What exactly is the relationship between pointers and arrays in C++?


Like, why is it that sometimes, when a function input is supposed to be a pointer, you can use an array instead?

In: 0

Arrays are pointers.

RAM/memory consists of a bunch of “cells” where you can put bytes. Each cell has its own address, and the CPU retrieves this memory by sending the address to the RAM and waiting for a response.

Pointers are of course these memory addresses.

Arrays are consecutively stored elements in memory, and the program merely keeps track of the address of the first element, then adds to this address as it necessary to query the array. That is if the beginning of the array has address 5, I can query the second element of the array by querying address 5+1 = 6.

The way this actually works of course in C is by arrays simply being pointers. Doing arr[i] is equivelent to doing *(arr + i)

An array object is a pointer to a serialized list of objects. So if a function takes a pointer, it can take an “array,” because you aren’t passing the array, just the pointer to the array.

C++ has two types of arrays – C arrays, defined using *type variable_name[length]*, and C++ arrays, defined using the classes *std::array* or *std::vector*.

Arrays are always, somewhere inside, a contiguous chunk of memory filled with items of uniform width. In C++ arrays, that memory is managed by the *std::array* or *std::vector* objects, so you can just ask for some element, or request the array be resized, and the object takes care of it for you.

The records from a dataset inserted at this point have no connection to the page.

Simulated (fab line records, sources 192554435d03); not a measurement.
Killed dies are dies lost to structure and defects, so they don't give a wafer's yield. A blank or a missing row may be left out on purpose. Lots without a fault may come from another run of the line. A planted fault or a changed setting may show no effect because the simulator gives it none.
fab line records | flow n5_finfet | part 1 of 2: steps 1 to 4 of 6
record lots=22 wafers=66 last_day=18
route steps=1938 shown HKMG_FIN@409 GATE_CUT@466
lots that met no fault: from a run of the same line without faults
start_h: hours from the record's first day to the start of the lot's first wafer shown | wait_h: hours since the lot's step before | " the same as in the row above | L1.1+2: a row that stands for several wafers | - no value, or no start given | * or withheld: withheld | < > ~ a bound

C arrays are extremely barebones. The variable *variable_name* is actually a pointer to the beginning of the array. When you want to access an element of the array, the only way to do with with C arrays is to take the pointer to the start of the array, increment it by *sizeof(type) * index*, and then access the element at that incremented pointer.

So if you have *int arr[5]*, that creates 20 contiguous bytes in memory, logically separated in 4-byte chunks, and *arr* is a pointer to the beginning of that memory. When you access it using *arr[2]*, the language will take the pointer *arr*, calculate the offset *sizeof(int) * 2 = 4 * 2 = 8*, and give you back the integer that is located 8 bytes away from *arr*.

(Note: the statement *int arr[5];* specifically creates this array on the stack, which sits between all the other things on the stack, and will be deleted when the function is done. If you need an array that can be resized, or that can last after this function is complete, you will need to allocate memory using *new*, and put that pointer into a regular old *int * arr*. You can still access array elements using *arr[index]*, but now the language won’t be able to tell you when you’re looking at an index that’s actually outside of your array.)

Internally, the objects *std::array* and *std::vector* are doing something similar. They will allocate a contiguous chunk of memory, and when you ask for an element, they do this same pointer arithmetic to find you that element.